Over the past few weeks, I’ve noticed two themes in press and analysis around the tech world.
Theme #1 : Where has the innovation gone? This was represented best I think with this week’s cover of the Economist, asking whether we’ll ever invent anything as useful as a toilet ever again. This echoed folks like Michael Arrington who quipped that he was bored and Peter Thiel who griped that instead of flying cars, we got instead 140 characters.
Usually, when I hear lots of mainstream concern that innovation is dead, that’s when I start getting excited. The froth is coming out of the market, and the true innovation is out there, lurking, perhaps unrecognized (yet). But it’s out there, just waiting to delight.
So on one hand, I’m excited. Bullish about the future.
Theme #2: Thoughts on the Series A crunch. Lots has been written about the pending Series A crunch. I basically agree with Michael Maples Jr’s as quoted in a PandoDaily article, where he says (paraphrasing) that every year there are about 10 fantastic startup companies. Irrespective of funding environment, those 10 are the ones everyone wants to get into and those have little trouble finding funding. The goal is to start or be involved with one of those companies.

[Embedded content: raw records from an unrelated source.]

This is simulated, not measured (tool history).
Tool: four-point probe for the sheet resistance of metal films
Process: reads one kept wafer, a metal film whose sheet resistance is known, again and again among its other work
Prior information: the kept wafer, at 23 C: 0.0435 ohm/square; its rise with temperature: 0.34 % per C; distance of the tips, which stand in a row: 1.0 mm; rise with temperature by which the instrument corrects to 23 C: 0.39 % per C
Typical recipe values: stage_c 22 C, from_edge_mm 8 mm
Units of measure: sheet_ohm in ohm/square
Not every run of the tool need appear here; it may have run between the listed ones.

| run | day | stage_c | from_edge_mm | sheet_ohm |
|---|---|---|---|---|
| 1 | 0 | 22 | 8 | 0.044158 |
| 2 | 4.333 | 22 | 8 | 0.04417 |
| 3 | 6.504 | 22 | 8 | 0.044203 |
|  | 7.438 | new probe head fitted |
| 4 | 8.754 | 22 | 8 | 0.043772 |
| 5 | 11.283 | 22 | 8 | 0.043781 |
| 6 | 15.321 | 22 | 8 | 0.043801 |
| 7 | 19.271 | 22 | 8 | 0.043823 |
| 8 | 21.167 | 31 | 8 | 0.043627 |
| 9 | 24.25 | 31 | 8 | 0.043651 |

With that as context, I’ve read with increasing alarm the press that prominent incubators are putting out about how much follow-on funding their companies have attracted. Here was one such announcement just made today. I can understand why its useful and its not to take away from the work that incubators are doing to help companies get themselves started and off of the ground. I’ve never been much of a fan of funding announcements though. I’m more of a fan of announcements of big customer wins, market share achievements, and partners that are committing to your solution. That’s real traction and where you have those wins, funding will follow. I do worry that the signal from incubators on follow on financing is going to, if anything, prolong the Series A crunch.
These are just thoughts. The concrete action feedback, if you’re a startup, is to stay focused on winning in the market place through traction–customers, market share, partners, revenue, growth, etc.
Delight a rapidly growing customer base and the Series A crunch and the concerns on a lack of innovation in today’s tech market will magically work themselves out.